What is SageMaker Autopilot

SageMaker Autopilot is a service provided by Amazon that allows you to automatically build and train machine learning models on your data, with relatively little data science knowledge.

It abstracts away the heavy lifting of building machine learning models. Given a labeled data tabular data set and a target column to predict, SageMaker will generate multiple candidate models you can deploy and enhance your platform with.

Additionally, it gives you great visibility into how it generates candidate models and allows you to tweak, modify and train your own variants.

What problems can you use it for?

SageMaker Autopilot generates models that either predict values (regression), or predict categories (classification).

Regression algorithms are used to predict the continuous values such as price, salary, age, etc. and classification algorithms are used to predict/classify discrete values such as Cat or Dog, Spam or Not Spam, etc. Autopilot supports both binary and multi-class classification.

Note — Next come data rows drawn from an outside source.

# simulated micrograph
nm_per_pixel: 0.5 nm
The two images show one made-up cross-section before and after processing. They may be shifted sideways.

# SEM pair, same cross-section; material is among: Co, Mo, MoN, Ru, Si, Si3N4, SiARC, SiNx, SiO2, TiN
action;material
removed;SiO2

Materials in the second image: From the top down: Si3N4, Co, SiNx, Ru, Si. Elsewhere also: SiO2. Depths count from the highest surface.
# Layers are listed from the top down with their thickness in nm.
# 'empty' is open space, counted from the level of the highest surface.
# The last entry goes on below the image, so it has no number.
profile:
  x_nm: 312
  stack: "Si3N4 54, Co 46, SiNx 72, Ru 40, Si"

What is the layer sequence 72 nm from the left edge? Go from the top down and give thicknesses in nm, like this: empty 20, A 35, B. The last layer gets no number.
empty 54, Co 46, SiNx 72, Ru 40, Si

Source: https://www.javatpoint.com/regression-vs-classification-in-machine-learning

How does it work?

There are three stages that Autopilot runs through

Analyzes Data

Produces two notebooks
- Data Exploration
- Candidate Definition Notebook
  - Identifies problem type to be solved
  - Data pre-processing
  - Candidate pipelines
    - Using ML model suitable for the problem type supplied or identified

Feature engineering

Creates training and validation datasets for each pipeline
Engineers new features like automatically extracting information from non-numeric columns, such as date and time information from timestamps.

Model tuning

Launches a hyperparameter optimization job for each candidate pipeline
- Runs many training jobs while iterating on combinations of hyperparameters
- Assesses and selects highest performing model

Untitled

Getting Started

This tutorial assumes basic familiarity with AWS services such as IAM, S3 and EC2

Our use case: Predict caloric intake based sleep, recovery and heart rate data

Model training

Create an Amazon Web Services account
Setup SageMaker Studio, this is the environment where you can create and run Autopilot experiments
Upload your labelled data to the S3 bucket your studio created

Screen Shot 2021-08-14 at 3.52.13 PM.png

Screen Shot 2021-08-14 at 3.52.52 PM.png

Autopilot requires you're data be in CSV format and should contain at least 500 rows

Launch and configure the experiment

Screen Shot 2021-08-14 at 4.12.33 PM.png

Experiment options

Experiment name:
- Should be unique within your account in an AWS Region
S3 Bucket name:
- Bucket you uploaded your source data to
- SageMaker must have read permissions to this bucket.
Dataset file name:
- Name of your source data file
Target: Specifies which column you want to predict
Output data location:
- Where Sagemaker stores trial artifacts
- Sagemaker must have write permissions on this location
Machine learning problem type: specifies the kind of data preprocessing and algorithm selection for Autopilot to use
- Auto: Autopilot will automatically infer the problem type
- Regression: Predicting continuous numeric values
- Binary classification: Classifying two categories i.e Cat or Not
- Multiclass classification: Classifying more 3 or more categories i.e Cat, Dog or Neither

Run your experiment and view the artefacts generated

Screen Shot 2021-08-15 at 3.43.51 PM.png

Once your experiment is completed you will get a list of candidate models with your best model highlighted.

You can look under the hood and see the data exploration and candidate generation notebook Autopilot used to create your models.

We wont be needing to go into these, but this is where Data Scientists can tweak and modify the approaches created and generate their own models.

Screen Shot 2021-08-15 at 4.55.32 PM.png

Model Deployment

There are two primary modes of model deployment within SageMaker service, Inference Endpoints and Batch Transform jobs.

Inference Endpoint

Real time predictions
Model deployed to a virtual server
- automatically handles concurrent requests

Batch Transform Jobs

Want to get predictions for an entire dataset
Don't need a persistent endpoint that applications (for example, web or mobile apps) can call to get predictions
Don't need the sub-second latency that SageMaker hosted endpoints provide

Screen Shot 2021-08-15 at 5.57.32 PM.png

Prediction

Invoking our endpoint within a Sagemaker Studio Notebook, we can see how we might interact with our API for real-time inference! Cool huh.

Screen Shot 2021-08-15 at 6.11.00 PM.png

And there you have it, your very first Sagemaker machine learning model.